Closed mgraber closed 3 years ago
Draft updated 2019 metadata using reference table provided by population. Currently, all fields except for census_variable
are pulled from a join with the previous metadata json file. We need to fill in base_variable
, domain
, rounding
, source
for the 84 new variables. We also need to know which variables are no longer relevant to include (for example, many of the new language variables replace old language variables that we no longer have data for).
Created by:
import pandas as pd
df = pd.read_csv("ACS1519meta.csv")
meta_prev = pd.read_json("metadata.json")
df1 = df[df["schema"].notnull()][["schema","Name"]].rename(columns={"schema": "pff_variable", "Name":"census_variable"})
df2 = df[df["schema2"].notnull()][["schema2","Name"]].rename(columns={"schema2": "pff_variable", "Name":"census_variable"})
df3 = df[df["schema3"].notnull()][["schema3","Name"]].rename(columns={"schema3": "pff_variable", "Name":"census_variable"})
df4 = df[df["schema4"].notnull()][["schema4","Name"]].rename(columns={"schema4": "pff_variable", "Name":"census_variable"})
df_stacked = pd.concat([df1, df2, df3, df4])
df_stacked["pff_variable"] = df_stacked["pff_variable"].str.lower()
df_stacked["census_variable"] = df_stacked["census_variable"].str.replace("E", "")
df_stacked = df_stacked.groupby("pff_variable")["census_variable"].apply(list)
df_join = meta_prev.merge(df_stacked, how="outer", on="pff_variable")
df_join["census_variable"] = df_join["census_variable_y"].fillna(df_join["census_variable_x"])
meta_cur = df_join[["pff_variable","base_variable","census_variable","domain","rounding","source"]]
meta_cur.to_csv("meta2019.csv")
meta_json = meta_cur.set_index("pff_variable").to_json("metadata_2019.json", orient="index")
Metadata with base variables, domains, and notes: meta2019.csv To convert:
import pandas as pd
df = pd.read_csv("meta2019.csv")
# Remove capitalization
df["pff_variable"] = df.pff_variable.str.lower()

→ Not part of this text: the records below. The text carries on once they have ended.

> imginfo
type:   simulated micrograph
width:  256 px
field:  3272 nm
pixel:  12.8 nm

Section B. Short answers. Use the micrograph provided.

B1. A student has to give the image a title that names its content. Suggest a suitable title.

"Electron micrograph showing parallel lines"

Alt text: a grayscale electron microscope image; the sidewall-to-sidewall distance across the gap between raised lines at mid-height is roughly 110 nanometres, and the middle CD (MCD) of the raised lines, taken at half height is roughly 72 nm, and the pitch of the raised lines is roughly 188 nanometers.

df["base_variable"] = df.base_variable.str.lower()
df["domain"] = df.domain.str.lower()
df["source"] = df.source.str.lower()
df["census_variable"] = df.census_variable.apply(eval)
# Added record is an exact duplicate of an existing record
df = df[(df.Notes != "remove") & (df.Notes != "added to list, variable change")]
df = df[["pff_variable","base_variable","census_variable","domain","rounding","source"]]
df.to_json("metadata_2019.json", orient="records")
#meta_json = df.set_index("pff_variable").to_json("metadata_2019.json", orient="index")
Using reference table in db-acs-2020 repo.